The Cargomaster Proved to Be the Magic Ticket for Airlifter Design the World Over
On 23 April 1956, the Douglas C-133 Cargomaster flew for the first time. The forgotten link between the war-built and designed transports and the airlifters that replaced it, the Cargomaster was the first American strategic transport designed for direct loading from ground level and the first and largest powered by turboshaft engines.
Also unique in that it combined a high-mounted wing with faired fuselage-mounted retractable landing gear, the C-133 was the template followed by the vast majority of the airlifters designed and built after it, not just in the United States, but around the world. And it sounded really awesome – more like a B-36 Peacemaker than anything else before or since. If you have ever heard one in flight, you know.

Strategic From the Start
Designed to be a strategic airlifter as opposed to a tactical airlifter such as the Lockheed C-130 Hercules, the Cargomaster had a 97-foot-long cargo compartment that was more than 13 feet high, pressurized, heated, and ventilated.
The C-133A and C-133B differed primarily in the configuration of the rear cargo doors. The B model Cargomaster had rear cargo doors that opened to the side, allowing it to carry outsize cargo like the SM-65 Atlas, LGM-25 Titan, and LGM-30 Minuteman series of ballistic missiles.
C-133s delivered these missiles by the hundreds to their bases. They also delivered them to Cape Canaveral for use as spacecraft boosters. Eventually, all Cargomasters were reworked to make them capable of carrying these strategic loads.

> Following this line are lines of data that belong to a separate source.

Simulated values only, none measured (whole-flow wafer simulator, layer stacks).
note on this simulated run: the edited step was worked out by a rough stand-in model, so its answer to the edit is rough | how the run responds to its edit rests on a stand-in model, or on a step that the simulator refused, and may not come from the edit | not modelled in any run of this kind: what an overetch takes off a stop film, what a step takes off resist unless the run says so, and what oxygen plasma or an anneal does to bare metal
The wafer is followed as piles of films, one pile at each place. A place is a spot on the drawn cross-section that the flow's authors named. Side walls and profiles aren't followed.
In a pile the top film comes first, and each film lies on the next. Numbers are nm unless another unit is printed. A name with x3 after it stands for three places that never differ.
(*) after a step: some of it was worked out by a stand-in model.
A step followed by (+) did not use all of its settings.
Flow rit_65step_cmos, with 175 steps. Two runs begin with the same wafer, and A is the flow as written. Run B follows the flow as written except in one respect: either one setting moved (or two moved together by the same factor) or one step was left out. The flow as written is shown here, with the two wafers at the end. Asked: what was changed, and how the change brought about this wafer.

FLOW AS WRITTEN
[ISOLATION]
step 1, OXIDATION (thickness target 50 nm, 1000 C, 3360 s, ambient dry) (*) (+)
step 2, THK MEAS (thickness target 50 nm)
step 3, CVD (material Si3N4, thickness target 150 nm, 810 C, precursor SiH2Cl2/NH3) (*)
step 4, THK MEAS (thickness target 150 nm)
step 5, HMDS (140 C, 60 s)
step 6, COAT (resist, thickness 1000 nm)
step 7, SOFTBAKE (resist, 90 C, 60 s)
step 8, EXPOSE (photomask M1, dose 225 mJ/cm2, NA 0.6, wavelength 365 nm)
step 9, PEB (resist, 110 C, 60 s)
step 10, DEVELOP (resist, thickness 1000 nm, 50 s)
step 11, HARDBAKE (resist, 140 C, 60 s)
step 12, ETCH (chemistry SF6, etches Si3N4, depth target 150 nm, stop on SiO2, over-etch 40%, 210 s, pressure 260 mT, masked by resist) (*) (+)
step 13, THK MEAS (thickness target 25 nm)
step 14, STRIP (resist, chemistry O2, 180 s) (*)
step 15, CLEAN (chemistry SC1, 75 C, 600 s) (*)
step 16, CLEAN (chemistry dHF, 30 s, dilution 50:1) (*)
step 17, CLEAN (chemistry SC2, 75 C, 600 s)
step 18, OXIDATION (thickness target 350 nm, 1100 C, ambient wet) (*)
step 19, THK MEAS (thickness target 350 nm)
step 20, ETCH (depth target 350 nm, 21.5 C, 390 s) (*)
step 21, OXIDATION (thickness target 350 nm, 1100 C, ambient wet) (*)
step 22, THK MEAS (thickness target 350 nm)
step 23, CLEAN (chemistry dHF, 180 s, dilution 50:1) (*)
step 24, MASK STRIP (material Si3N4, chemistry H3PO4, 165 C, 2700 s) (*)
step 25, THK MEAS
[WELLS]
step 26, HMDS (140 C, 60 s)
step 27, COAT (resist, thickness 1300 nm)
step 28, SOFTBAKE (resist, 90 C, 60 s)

From Drawing Board Straight to Production
Douglas never did build a prototype Cargomaster. The airlifter went straight into production off the drawing board. The first to be built were 35 C-133As, which were delivered to the United States Air Force (USAF) Military Air Transport Service (MATS) beginning in August 1957. These 25 C-133As were followed by 15 C-133Bs.
Soon, Cargomasters were flying MATS cargo flights all over the world. On their inaugural flights from the United States to European bases, two C-133As established transatlantic speed records for transport aircraft. When MATS became Military Airlift Command (MAC) in 1966, the Cargomasters just kept on doing what they did best.

If It Didn’t Fit It Didn’t Fly
The Cargomasters proved exceptionally versatile and valuable during the Vietnam War, when they were responsible for carrying the largest airliftable components and vehicles back and forth between Southeast Asia and America.
In simplest terms, if it wouldn’t fit in a Lockheed C-141 Starlifter, it would probably fit into a Cargomaster.
The C-133’s cargo area was 27 feet longer, four feet higher, and nearly two feet wider than that of the C-141. If it was too big (or too heavy) for the Cargomaster, then it was shipped in pieces or went to the war zone on a boat instead.

The Sound of Shaft Horsepower
Powered by four Pratt & Whitney T-34 turboshaft engines turning 18-foot three-bladed propellers, a distinctive feature of the C-133A was the sound it made in flight. The thrust of the engines was controlled by propeller blade pitch alone – the engines were constant-speed.
This arrangement was every bit as complicated as it sounds, and malfunctions caused several operational losses. The C-133B had uprated T-34s that produced a combined 4,000 more shaft horsepower but sounded and operated the same.
The airlifter cruised at a shade more than 320 miles per hour and could lift 55 tons of cargo. The cargo hold load height was the same, five feet off the ground, as the airlifters that eventually replaced it.

That Cargo Cavern
And into that cargo hold went the darnedest things.
For instance, the C-133 could carry one Boeing Vertol CH-47 Chinook helicopter, one Sikorsky CH-54 Skycrane helicopter, two Sikorsky HH-3 Jolly Green Giant helicopters, five UH-1 Iroquois (Huey) helicopters, four Cessna O-1 Bird Dog aircraft, or one McDonnell Douglas F-4 Phantom II.
The aforementioned ballistic missiles could all be carried along with PGM-17 Thor, SM-62 Snark, or AGM-28 Hound Dog tactical missiles. C-133s could also carry 11 standard pallets of general cargo.